Chart 3 displays overclaim errors in a slightly different format.[43] Income misreporting errors (excluding returns with other errors) comprised 35 percent of total overclaim costs. Qualifying child errors including returns with other errors comprised 53 percent of total overclaim costs. QC errors can be further subdivided into residency errors at 40 percent of total costs and other QC errors at 13 percent of total costs. Filing status errors to avoid EITC marriage penalties were 9.2 percent of total overclaim costs, and other errors comprised 2.8 percent.

 

Why Does the EITC Appear to Have More Fraud than Other Welfare Programs?

Each year, the IRS releases EITC audits that show improper payments due to error and fraud equaling about 25 percent of total benefit costs. Other welfare programs such as food stamps and public housing do not appear to have similar problems. What causes the difference? There are three reasons.

First, the IRS audits the EITC with remarkable accuracy and thoroughness. No other welfare program is audited in this fashion.

Second, the EITC is saddled with arbitrary bureaucratic rules that make fraud inevitable. The most significant counterproductive rule is that the IRS is required to make tens of millions of very large cash payments each year before income can be corroborated. No other welfare program operates under this type of restriction. Fortunately, this and other fraud-prone rules for the EITC can easily be fixed.
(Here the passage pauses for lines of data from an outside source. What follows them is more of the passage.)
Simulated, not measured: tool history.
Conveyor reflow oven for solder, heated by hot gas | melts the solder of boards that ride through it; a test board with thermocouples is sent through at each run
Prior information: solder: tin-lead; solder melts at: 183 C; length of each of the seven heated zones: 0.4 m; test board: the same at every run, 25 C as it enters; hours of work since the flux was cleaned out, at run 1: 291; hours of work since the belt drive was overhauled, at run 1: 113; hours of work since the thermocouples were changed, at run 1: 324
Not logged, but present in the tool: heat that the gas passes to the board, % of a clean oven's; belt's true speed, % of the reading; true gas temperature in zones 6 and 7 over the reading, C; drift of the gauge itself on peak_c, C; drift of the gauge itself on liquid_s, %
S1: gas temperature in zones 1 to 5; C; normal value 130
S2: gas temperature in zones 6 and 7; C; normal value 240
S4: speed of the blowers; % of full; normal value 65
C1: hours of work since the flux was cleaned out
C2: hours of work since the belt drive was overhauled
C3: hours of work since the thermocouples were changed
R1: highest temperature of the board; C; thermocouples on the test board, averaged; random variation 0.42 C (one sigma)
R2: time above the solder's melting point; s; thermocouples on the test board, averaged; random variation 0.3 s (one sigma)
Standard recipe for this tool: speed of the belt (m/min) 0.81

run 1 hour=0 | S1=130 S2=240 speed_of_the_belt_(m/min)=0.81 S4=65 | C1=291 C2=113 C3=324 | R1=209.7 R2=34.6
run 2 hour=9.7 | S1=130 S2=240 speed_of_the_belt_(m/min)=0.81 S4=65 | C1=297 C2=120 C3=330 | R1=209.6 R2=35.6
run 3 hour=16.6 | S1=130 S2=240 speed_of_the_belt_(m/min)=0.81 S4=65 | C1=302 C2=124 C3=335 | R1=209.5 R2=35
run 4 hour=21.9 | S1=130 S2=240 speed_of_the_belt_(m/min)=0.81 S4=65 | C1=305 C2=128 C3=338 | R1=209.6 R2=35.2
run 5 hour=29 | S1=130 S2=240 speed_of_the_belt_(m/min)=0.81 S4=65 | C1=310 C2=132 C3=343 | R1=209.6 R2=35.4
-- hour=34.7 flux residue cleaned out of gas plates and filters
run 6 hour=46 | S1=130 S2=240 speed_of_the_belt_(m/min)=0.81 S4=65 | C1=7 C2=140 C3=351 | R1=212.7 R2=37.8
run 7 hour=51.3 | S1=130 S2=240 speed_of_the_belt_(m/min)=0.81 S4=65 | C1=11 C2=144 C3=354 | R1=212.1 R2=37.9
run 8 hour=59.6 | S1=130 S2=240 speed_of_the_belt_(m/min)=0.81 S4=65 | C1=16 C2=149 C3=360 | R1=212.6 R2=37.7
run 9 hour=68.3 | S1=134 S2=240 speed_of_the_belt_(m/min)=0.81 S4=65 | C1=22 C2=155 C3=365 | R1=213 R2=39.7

Third (and most important), the design of the EITC makes fraud easier to detect. In most welfare programs, the lower the earnings, the higher the benefits. A recipient who wishes to fraudulently obtain higher benefits must conceal earnings. To do this, the recipient may work “off the books” or may have working individuals in the household whose presence and earnings are not reported to the welfare agency. By contrast, to obtain the EITC, the recipient must have earnings. The most common form of EITC fraud is to report earnings that do not exist. It is much easier for an audit to find that claimed earnings are fictional than it is to discover hidden off-the-books income or unreported household members.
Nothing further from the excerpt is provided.